ANCHORAGE (KTUU) - It's often easy to see the signs of a fire, but the impacts of regularly responding to events like fires and other tragedies are often more difficult to spot. The Anchorage Fire Department is working on expanding two groups that will help firefighters cope with the challenges of a job that many may not understand.
"I don't think the general public does," says Captain John Paff. "You know some of our firefighters don't realize the loads they carry with them throughout their lives and careers."
Captain Paff says the vivid memories of responding to fatal or horrific accidents can lead to deeper issues. He says firefighters have always had to lean on each other for support, but up until last year that support wasn't clearly outlined.
Now, there are 15 people within AFD trained into the Behavioral Health Task Force. They can read the signs of depression or post traumatic stress disorder and talk to a firefighter about getting help.
Since it was started last year, AFD discovered the need for these services among firefighters isn't exclusive to Anchorage, inspiring the formation of the Alaska Firefighter Peer Support program which has 20 people trained to do the same work.

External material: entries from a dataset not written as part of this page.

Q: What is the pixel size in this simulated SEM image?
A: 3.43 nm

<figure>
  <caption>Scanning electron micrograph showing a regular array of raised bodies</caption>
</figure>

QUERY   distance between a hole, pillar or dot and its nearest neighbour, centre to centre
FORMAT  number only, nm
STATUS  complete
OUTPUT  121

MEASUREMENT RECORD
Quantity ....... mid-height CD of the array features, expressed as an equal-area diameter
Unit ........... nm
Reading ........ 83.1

"The two kind of go hand in hand. The behavioral health task group is more AFD specific, right here," says Captain Paff. "The Alaska Firefighter Peer Support is for the entire state."
The Alaska Firefighter Peer Support group will conduct training sessions in November to add to its numbers.
Preventing suicide is the ultimate goal of the groups, according to Captain Paff. He doesn't believe Alaska has seen any firefighters commit suicide related to their work, but nationwide statistics show 99 firefighters and 30 EMS workers committed suicide in 2015.